The first round of offers for all London state schools takes place each year on March 1. Your local authority will tell you which school your child has been allocated on that day. If you have applied online, you will be notified as to when the system is available for you to view your offer.

Who makes the decisions – the school or the local authority?

The formal offer of a place comes from your local authority. The school sets the admissions policy and confirms which applicants have satisfied the Jewish practice criteria, but plays no part in the selection process. Nor do schools know where parents have put them on their list of preferences.

I know many Jewish schools are oversubscribed. What should I do to maximise my child’s chance of a place?

The best and only advice is to list the schools in the order you genuinely want them and then sit tight and remain hopeful. The system allocates places on the basis of the preferences parents put on their Common Application Form.

If you try to play the system, or put a school you don’t really want higher up because you think you have a better chance, you do not get any advantage and it simply distorts the process for you and for everyone. This is one of the main reasons for delays and unhappiness in the admissions system.

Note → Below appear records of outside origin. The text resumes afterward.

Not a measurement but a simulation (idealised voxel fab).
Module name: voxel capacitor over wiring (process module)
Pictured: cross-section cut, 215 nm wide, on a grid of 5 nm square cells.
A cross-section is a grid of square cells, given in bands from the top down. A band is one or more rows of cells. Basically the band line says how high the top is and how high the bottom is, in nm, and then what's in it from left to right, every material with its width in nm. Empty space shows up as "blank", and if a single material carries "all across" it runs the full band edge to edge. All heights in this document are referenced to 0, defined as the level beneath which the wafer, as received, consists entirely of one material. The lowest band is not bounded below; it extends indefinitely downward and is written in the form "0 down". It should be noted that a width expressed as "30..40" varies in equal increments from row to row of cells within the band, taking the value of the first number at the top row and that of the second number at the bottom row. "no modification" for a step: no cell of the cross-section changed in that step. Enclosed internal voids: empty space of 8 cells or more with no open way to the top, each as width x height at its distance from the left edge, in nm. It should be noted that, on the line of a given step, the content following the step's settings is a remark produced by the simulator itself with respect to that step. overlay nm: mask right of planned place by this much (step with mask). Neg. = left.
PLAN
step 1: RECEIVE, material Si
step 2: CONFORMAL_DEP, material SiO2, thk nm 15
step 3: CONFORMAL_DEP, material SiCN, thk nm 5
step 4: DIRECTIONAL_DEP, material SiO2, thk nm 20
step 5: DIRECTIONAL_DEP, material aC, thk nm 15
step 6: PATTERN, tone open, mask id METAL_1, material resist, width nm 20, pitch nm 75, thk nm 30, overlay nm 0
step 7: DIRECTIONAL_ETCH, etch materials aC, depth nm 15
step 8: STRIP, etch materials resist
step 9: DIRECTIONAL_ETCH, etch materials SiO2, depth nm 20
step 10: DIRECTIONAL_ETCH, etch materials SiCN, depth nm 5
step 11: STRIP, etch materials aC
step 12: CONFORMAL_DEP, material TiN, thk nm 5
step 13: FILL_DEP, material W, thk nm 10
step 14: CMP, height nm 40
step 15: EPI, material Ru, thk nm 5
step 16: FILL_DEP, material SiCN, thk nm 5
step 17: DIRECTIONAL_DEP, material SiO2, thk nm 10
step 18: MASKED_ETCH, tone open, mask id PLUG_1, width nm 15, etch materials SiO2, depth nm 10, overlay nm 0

Once your form is submitted, there is nothing further that you can or need to do.

I’ve heard about several “rounds” of offers. What does that mean?

After offers are made on March 1, there is always some movement. Some families decide to go to private schools, or go abroad, or move house, and this frees up the place they were allocated. This means that this place can be offered to someone who put the school as their first preference but who was allocated their second-choice school, for example. This, in turn, means there is a space at the second-choice school that can be offered to someone who put this school as their first preference but was allocated another school.

As a result, there are often quite a few places that arise after March 1 as all this shuffling happens, Almost a hundred places at JCoSS, JFS and Yavneh were offered after the first round last year. 

It is also important to note that this year JCoSS is offering a bulge class which means 30 more offers will be made in the first round, which should take off a lot of the admissions pressure. JFS will then wait until after this first round of offers to see if there is demand to justify a further class.

When are the rounds?

Schools tend to make a fresh round of offers every few weeks, if there are places to offer; however, this varies between local authorities. It is quite common for 30 or more places to become available in this way for each school. If the offer you receive is from a school you put lower down your list, your child’s name can remain on the waiting list of your first choice of school automatically.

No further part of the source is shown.